STATE FARM MUT. AUTO. INS. CO.
v.
HOBBS.
Court of Appeals of Kentucky.
May 14, 1954.*421 Stoll, Keenon & Park, Lexington, for appellant.
Strange & Pendleton, Stanton, for appellee.
DUNCAN, Justice.
This appeal involves the construction of an agency agreement between the parties insofar as it fixed the service fee compensation payable to appellee as special agent for appellant in certain counties in Eastern Kentucky. The lower court adopted appellee's construction and rendered judgment in his favor for $783.45.
On June 15, 1942, the parties entered into a contract under the terms of which appellee was appointed special agent for the appellant company in certain counties. On March 15, 1946, the parties entered into a supplemental agreement providing additional remuneration to appellee, designated as service fee compensation. The supplemental agreement, so far as pertinent to the controversy, provides:
"Now therefore the undersigned agent is hereby designated to receive Service Fee Compensation during the period this Memorandum of Agreement is effective, subject however to the following provisions:
"1. Service Fees For services rendered in the reporting, investigating and handling claims (under the direction of the Company), the Agent shall receive Service Fee Compensation in accordance with such provisions as promulgated from time to time by the Company. At the present time Service Fees are paid on the basis of the business standing to the credit of the Agent according to the records of the Company, and the amount of Service Fee Compensation payable to the Agent for any month is a percentage of the premium collections, exclusive of dividends and initial `Selling Expense' or Membership Fees, recorded by the Company during the sixth preceding month on the policies standing to the Agents credit. The following is the present scale:
Month's Premiums Rates $ 1.00 $49.99 5% 50.00 74.99 6% 75.00 99.99 7% 100.00 and over 8%
"The Service Fee Compensation payable to the Agent for any month is his compensation for servicing policyholders during that particular month. The right to Service Fee Compensation is personal to the Agent and ceases upon his death, retirement, or termination of his appointment or services. *422 The payment for that particular month during which death, retirement or termination of services occurs, which is the final payment, will be on a pro rata basis.

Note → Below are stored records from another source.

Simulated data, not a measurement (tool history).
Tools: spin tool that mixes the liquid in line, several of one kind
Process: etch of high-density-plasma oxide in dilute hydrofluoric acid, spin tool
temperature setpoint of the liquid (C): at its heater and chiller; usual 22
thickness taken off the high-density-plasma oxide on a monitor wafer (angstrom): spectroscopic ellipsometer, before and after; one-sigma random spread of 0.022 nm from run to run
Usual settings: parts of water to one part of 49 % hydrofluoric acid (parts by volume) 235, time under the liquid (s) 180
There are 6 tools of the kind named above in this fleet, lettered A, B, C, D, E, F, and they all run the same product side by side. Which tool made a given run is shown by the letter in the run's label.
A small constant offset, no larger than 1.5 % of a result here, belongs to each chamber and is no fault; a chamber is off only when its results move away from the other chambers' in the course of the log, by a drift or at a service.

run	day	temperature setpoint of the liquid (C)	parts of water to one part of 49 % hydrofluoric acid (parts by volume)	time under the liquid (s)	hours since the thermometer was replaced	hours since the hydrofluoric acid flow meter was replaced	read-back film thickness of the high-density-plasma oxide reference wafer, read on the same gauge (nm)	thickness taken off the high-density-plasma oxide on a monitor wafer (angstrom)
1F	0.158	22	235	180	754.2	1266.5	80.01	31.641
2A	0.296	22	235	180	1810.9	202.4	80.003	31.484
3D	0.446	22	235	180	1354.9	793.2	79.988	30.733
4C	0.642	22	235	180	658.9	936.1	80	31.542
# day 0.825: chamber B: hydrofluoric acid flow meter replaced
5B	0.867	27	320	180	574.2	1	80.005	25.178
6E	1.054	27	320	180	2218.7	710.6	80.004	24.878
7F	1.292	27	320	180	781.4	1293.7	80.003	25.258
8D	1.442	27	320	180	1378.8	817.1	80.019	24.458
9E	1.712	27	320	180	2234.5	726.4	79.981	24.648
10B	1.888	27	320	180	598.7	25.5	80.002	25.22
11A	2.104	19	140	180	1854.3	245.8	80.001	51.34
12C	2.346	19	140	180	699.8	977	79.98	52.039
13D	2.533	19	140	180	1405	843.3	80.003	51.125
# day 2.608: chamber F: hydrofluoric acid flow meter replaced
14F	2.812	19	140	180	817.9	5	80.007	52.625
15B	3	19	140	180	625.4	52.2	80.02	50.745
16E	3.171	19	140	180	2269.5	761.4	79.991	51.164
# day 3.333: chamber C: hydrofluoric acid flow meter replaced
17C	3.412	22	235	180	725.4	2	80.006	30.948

"This Memorandum of Agreement shall become effective on the date when approved at the home office of the company and shall continue during the period of the agent's agreement, provided, however, this Memorandum Agreement may be terminated at any time by the agent, the company, or by the state agent with the approval of the company. This Memorandum of Agreement shall automatically terminate upon the death, retirement, or termination of the agent's appointment or service."
Appellee's agency was terminated on May 31, 1947, and it is conceded that appellant properly exercised the right of termination given it under the contract. The only question concerns the right of appellee to service fee compensation computed upon policies written during the six months preceding the termination. Appellee contends that under the terms of the supplemental agreement the company was always six months behind in the payment of service fees and that the payment of such fees should continue for six months after May 31, 1947, without regard to the fact that he was no longer an agent of the company. Appellant insists that service fees were for extraordinary services rendered by agents in reporting, investigating, and handling claims and that the fee payable in each month was compensation for that particular month and that the manner of computing the compensation with reference to policies written in the preceding sixth month was merely a convenient method of determining the service fee compensation in the month for which it was paid.
Some proof was offered on behalf of appellee. He and two other special agents of the company, who had worked under similar contracts, testified as to the construction which they had placed upon it. This testimony was not competent under any theory of the case. Even if the contract is considered as ambiguous, the doctrine of contemporaneous construction cannot be invoked by showing the construction that one of the parties has placed upon it. The contract is to be construed by reference to its terms and provisions without regard to the meaning ascribed to it by appellee and the other agents who testified.
In construing the contract before us, no authority is cited or found which is in point or analagous to the question presented. It is, of course, elementary that the agreement is to be construed according to the intention of the parties. In determining such intention, we must give consideration and effect to every provision, and we have no right to make a contract for the parties or revise the agreement while professing to construe it.
The contract specifically provides that it shall become effective when approved at the home office of the company and shall automatically terminate upon the death, retirement, or termination of the agent's appointment or service. A significant provision is that payment for the month during which retirement occurs shall be construed as the final payment. According to appellee's theory, the contract was retroactive, in that its effective date was six months before its execution, or it remained in effect until six months after the termination of the agency. Either alternative ignores the express provisions of the agreement.
The supplementary agreement, by its express terms, was in effect for a period of 14½ months. Service fees were paid to appellee during this entire period of time. His construction of the agreement would require the payment of such fees for 20½ months. We are unable to concur in that construction. We think appellant has made all payments required under the contract and the petition should have been dismissed.
The motion for an appeal is sustained and the judgment is reversed.